Passenger jets flying through clouds can increase rain and snowfall up to FOURTEENFOLD, according to new research.
The phenomenon is caused by the way the plane’s wings and propellers pass through them, say scientists.
These expand the surrounding air triggering the temperature of the water droplets to nosedive – sending more down to the ground.
The drifts are particularly common over airports where many planes cross the cloud barrier as they take off or come in to land.
And it has nothing to do with aircraft engine emissions.
Lead author Professor Dimitri Moisseev, a meteorologist at the University of Helsinki, said: “The interesting thing about this feature is it is caused by aircraft, but it is not caused by pollution.
“Even if there would be absolutely ecological airplanes, which don’t have any combustion, no fuel or anything, it would still happen.”

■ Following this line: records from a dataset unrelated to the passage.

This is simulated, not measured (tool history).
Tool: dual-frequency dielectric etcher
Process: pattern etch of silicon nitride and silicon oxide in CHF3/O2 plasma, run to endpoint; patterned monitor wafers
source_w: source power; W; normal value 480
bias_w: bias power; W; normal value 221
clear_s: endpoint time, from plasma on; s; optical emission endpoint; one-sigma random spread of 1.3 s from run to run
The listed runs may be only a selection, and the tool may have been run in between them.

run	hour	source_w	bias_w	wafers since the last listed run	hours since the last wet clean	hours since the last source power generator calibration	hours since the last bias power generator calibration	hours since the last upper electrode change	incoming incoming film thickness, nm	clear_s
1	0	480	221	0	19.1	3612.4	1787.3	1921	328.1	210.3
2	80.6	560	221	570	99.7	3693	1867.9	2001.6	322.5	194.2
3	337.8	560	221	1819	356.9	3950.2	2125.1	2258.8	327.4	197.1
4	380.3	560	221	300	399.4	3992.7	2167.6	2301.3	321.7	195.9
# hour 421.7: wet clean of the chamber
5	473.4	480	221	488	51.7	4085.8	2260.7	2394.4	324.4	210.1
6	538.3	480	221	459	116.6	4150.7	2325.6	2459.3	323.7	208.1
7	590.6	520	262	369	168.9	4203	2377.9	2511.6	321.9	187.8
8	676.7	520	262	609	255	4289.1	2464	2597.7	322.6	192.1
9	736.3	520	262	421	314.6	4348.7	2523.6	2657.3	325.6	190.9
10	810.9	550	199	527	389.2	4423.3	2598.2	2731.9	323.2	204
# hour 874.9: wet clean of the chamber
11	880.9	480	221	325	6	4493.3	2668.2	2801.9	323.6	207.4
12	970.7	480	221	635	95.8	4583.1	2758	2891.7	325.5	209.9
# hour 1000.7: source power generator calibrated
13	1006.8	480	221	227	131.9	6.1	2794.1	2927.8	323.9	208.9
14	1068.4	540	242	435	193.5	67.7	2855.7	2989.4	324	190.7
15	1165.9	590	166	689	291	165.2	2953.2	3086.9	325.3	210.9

The findings could improve predictions of rain and snow conditions two to six hours into the future – making airports more efficient and reducing cancellations.
Prof Moisseev stumbled across the discovery after noticing curious spikes in precipitation in scans of the campus radar antenna of the University of Helsinki Kumpula.
Perched on a verdant hill just two-and-a-half miles from the city centre, it is the largest hub of natural sciences in Scandinavia.
The unnaturally straight, intense patches appeared against the background of lighter rain or snow.
What is more, they appeared to be tilting towards the nearby Helsinki-Vantaa airport.
Prof Moisseev said: “If you look at the radar data every day like I do, something interesting always happens.
“Surprisingly, there are always new things we cannot explain yet.”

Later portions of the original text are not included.